Saturday, December 15, 2018

Playing With Fire #5

In Playing With Fire #4 I mentioned dropping the hand or finger into the key. This is called playing with gravity or arm weight. Some pianists may complain that certain pianos have a stiff action or, when they are cold, they have difficulty depressing keys. That is because they are trying to use the flexor muscles or the non-existent finger muscles to play. Your fingers have no muscles. They are moved by the muscles of the forearm.

When a pianist plays with gravity, the keys go down effortlessly because they are not using any muscle to depress the key, they are only using gravity or the weight of the arm. The only muscle engaged is the bicep which raises the hand from the fulcrum of the elbow, then controls the descent.

It is important to note that once your finger depresses a key, after you hit the "point of sound," you unweigh your arm so that you are not pressing down, leaving just enough weight to keep the key down. Another source of the apocryphal "repetitive strain injury" is pressing into keys because pressing stretches the long flexor tendons and stretching can create strain and micro tears. Since tendons do not have an active blood supply to promote healing, the body places scar tissue in the wound but, scar tissue does not stretch and results in larger tears the next time you stretch.
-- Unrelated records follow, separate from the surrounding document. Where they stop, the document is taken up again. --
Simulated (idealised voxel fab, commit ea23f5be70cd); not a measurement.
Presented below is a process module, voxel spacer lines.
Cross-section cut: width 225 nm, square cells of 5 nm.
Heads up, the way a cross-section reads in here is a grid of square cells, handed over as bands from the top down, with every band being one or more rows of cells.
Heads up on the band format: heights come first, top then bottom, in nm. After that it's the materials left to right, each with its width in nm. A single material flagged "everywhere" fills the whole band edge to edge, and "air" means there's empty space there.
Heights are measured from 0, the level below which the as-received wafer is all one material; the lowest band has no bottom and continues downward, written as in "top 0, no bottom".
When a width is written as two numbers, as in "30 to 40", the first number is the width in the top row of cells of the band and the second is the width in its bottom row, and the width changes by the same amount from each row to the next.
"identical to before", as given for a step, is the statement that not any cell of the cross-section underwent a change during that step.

Warming up through stretching is also a myth. What happens when you overstretch your muscles, you tear muscle fibers and the body rushes blood to the site to begin repairing the damage of the stretch. Since blood is warm, it gives the illusion of warming up. A better way to warm up is to sit in a warm room. Also, you can't spot warm up since your blood is always circulating. When muscles and tendons are actually cold, they contract and resist stretching. Stretching cold tendons is always bad because they are contracted, resisting stretching and more apt to tear than stretch.

It is sort of like stretching warm taffy into gooey strands. Try that with frozen taffy and it will break. It is important for a pianist to never play with a cold body unless you have mastered ergonomic playing and the laws of physics.